Automated Conflation with Validation

Stanley Dallal

Abstract

ESEA’s conflation system (ECS) automates the process of transferring attributes from one vector data set to another. Although ECS automates the majority of conflation work, there is often some amount of manual data editing necessary to correct conflation errors. The bulk of labor costs are associated with this manual cleanup effort even though over 90% of a conflation job may be completed with ECS. A tool that helps reduce the time it takes to cleanup the data will significantly increase productivity. ESEA has developed an ArcMap extension that does automated data validation for quality assurance. This paper describes preliminary results applying the validation system to data produced with automated conflation.

Background

Conflation is the process of merging two digital geographic datasets that cover overlapping regions to produce a superior target dataset. Through the conflation process, individual strengths of the source datasets can be combined. For example, U.S. Census Bureau TIGER attribution including road name and address range information can be conflated to USGS DLG data to produce a dataset with DLG spatial accuracy and TIGER attribution.

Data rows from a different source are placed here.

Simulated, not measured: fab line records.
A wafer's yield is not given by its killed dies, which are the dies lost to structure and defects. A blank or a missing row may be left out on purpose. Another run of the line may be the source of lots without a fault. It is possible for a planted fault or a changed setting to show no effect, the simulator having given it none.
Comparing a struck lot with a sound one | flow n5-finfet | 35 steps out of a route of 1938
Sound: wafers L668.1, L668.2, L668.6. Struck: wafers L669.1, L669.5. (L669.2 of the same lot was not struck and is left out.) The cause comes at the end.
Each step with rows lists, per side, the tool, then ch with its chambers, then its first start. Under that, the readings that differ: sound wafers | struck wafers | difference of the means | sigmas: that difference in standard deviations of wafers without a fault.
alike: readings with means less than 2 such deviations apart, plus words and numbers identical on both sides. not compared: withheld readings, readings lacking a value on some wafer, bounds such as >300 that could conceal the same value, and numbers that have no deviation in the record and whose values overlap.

Conflation is generally a costly and time consuming task involving matching corresponding arcs between two data sets and then transferring the arc’s attributes from one data set to the other. To address this, ESEA has developed a stand-alone automated conflation system called the ESEA Conflation System (ECS) that automates the process of transferring attributes from one vector data set to another. ESEA uses this tool to provide services to customers that wish to merge vector data sets. The ECS automates the majority of the conflation work, however there is often some amount of manual cleanup required to correct errors resulting from the automated conflation. The majority of the labor costs are associated with this manual cleanup work even though over 90% of the job may be completed using ECS. For this reason, any tool that helps reduce the time required to perform the cleanup task will significantly increase productivity.

A typical conflation job involves the transfer of the address ranges from a Tiger data set to a data set with more accurate coordinates but less attribution. In certain instances address ranges may be transferred incorrectly and these cases can be very difficult to find. As part of a Phase II Small Business Innovative Research (SBIR) contract with the U.S. Army Topographic Engineering Center, ESEA has developed a prototype Map Validation Tool, named Validater, which applies a set of validation rules to query and modify vector feature data. Using a validation rule set that looks for address range abnormalities significantly reduces the time required to locate these possible errors. With the Validater, each address abnormality can be reviewed case-by-case, and suitable corrections can be made on the spot.

Conflation

Shape files for the two source data sets are imported into ECS, conflated within ECS and then exported to a target shape file. The ECS conflation process is carried out with three steps: node matching, line (arc) matching, and feature merging. Each of these steps is discussed in turn below.

Node matching is performed to create rubber-sheeting transformations and to match node features. Distance, topological and attribution measures are used for matching nodes. In searching for candidate base and non-base node matches, ECS only considers node pairs within an operator-specified match distance. All base and non-base node pairs separated by more than this match distance are excluded as node match candidates.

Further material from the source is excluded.